The Consul system – servers and clients
Sometimes, in order to understand exactly how something works, we need to understand the components involved. After all, within every form of communication, there is a transmitter and a receiver, and if we aren't familiar with either one it can be difficult to understand the message. Consul, at its core, is a communications engine. It provides a new structure to facilitate the communications of network services, not just network devices. If you've spent any time in the networking field, you'll have heard terms such as IP address, subnet mask, and gateway address. These are all critical components involved in the communications of your network devices. However, in the glorious world of the cloud, microservices, and dynamic adjustments to the network, these components will change as the network waxes and wanes. Throughout this painful process, we've learned that the addressing system we've grown to know and love was simply a means to an end. That end is the connection and efficient communication of our services. So how does Consul do that? We are about to find out!
Consul servers – the master of their domain
Within almost any operational system or structure, there is a brain. This might not be the Brain who, along with his sidekick Pinky, attempts to take over the world day after day. We're focusing here on the brain that makes the decisions. The brain that determines whether to have Indian food or Thai food for dinner. The brain that figures out what to wear on a particular day. The brain that decides which employee gets the biggest raise. Now, at this point, you might be saying computers and applications don't have brains; they only do what we tell them to do. You are absolutely correct, but that doesn't mean that the machines don't have the logic and intelligence, even if artificial, to make decisions. In some ways, they are superior, as machines and applications are able to focus on logic and less on ego and emotion. Right, Mr. Spock? That is correct, you subservient and primitive mammal.
When contemplating the brain of Consul, we must look at the Consul server cluster. Looking at synonyms for server, we find servant, and that is exactly what the Consul server does for the distributed Consul clients (which we'll discuss later). The servers also work together, with an elected server making primary decisions, and distributing those decisions to the other servers within the overall cluster. So, what kind of decisions do these servants of my network make?
For starters, one of the most useful decisions the Consul server makes is where to find services. Everything that Consul does is predicated on the need to not only discover the services on the network, and their location, but also to share that information with any entitled entity asking for that information. If you think of the old telephone switchboards, somebody (an application) would pick up a phone and instantly be connected with a central operator (the server). The caller (application) would request a particular number (service) to be connected to, such as Transylvania 6-5000. The operator (server) would then move those giant plugs around and connect the caller (application) with the destination party (service).

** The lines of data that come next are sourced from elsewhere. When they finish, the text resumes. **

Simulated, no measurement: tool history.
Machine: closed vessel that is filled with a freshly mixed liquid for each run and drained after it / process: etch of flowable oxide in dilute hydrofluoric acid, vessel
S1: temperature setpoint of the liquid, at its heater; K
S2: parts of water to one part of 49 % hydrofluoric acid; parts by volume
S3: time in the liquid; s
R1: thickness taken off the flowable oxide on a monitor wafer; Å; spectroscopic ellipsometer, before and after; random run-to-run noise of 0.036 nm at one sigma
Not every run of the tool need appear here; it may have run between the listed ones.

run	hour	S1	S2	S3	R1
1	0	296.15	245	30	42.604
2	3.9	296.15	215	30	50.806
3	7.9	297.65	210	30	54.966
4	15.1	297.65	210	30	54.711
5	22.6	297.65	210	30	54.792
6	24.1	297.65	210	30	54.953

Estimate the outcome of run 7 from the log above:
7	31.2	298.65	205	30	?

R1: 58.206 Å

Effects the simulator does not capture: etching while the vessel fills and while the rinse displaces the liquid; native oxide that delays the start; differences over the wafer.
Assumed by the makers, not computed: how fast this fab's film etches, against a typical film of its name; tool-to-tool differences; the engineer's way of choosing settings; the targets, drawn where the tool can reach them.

But what if I have applications that I don't want to be able to find specific services? Well, I'm glad you asked! In some cases, you have people or machines wishing to contact other people to talk to them about extending the warranty on their car. Perhaps I don't want to receive those messages. Well, I would tell that central operator to not allow those callers to contact me, kind of like a prehistoric Do Not Call Registry. These decisions are also managed by the Consul servers in accordance with your directive.
OK, it sounds like Consul can make a lot of cool and intelligent decisions automatically, but where does it get the information required to make those decisions? Well, how is any decision made? An employee's raise might be based upon their work performance considering they were also writing a book. What clothing we decide to wear is based on occasion and environment. What to eat for dinner can be based on…well, too many variables to list here! Every decision we make is only as good as the data we have. The Consul client provides that data.
Within the official Consul documentation, there is a single agent that can be configured in both client and server mode. Throughout this text, we will refer to the server agents simply as the server, and the client agent simply as the client.
The cluster constituents
As the brain is the decision-maker in any system, there must be entities that will feed that data and perform the work based on that decision. For example, when the manager makes their decisions, the data is likely fed by board members, senior management executives, and hopefully team members. That being said, we all know the team members are the ones that do all of the work!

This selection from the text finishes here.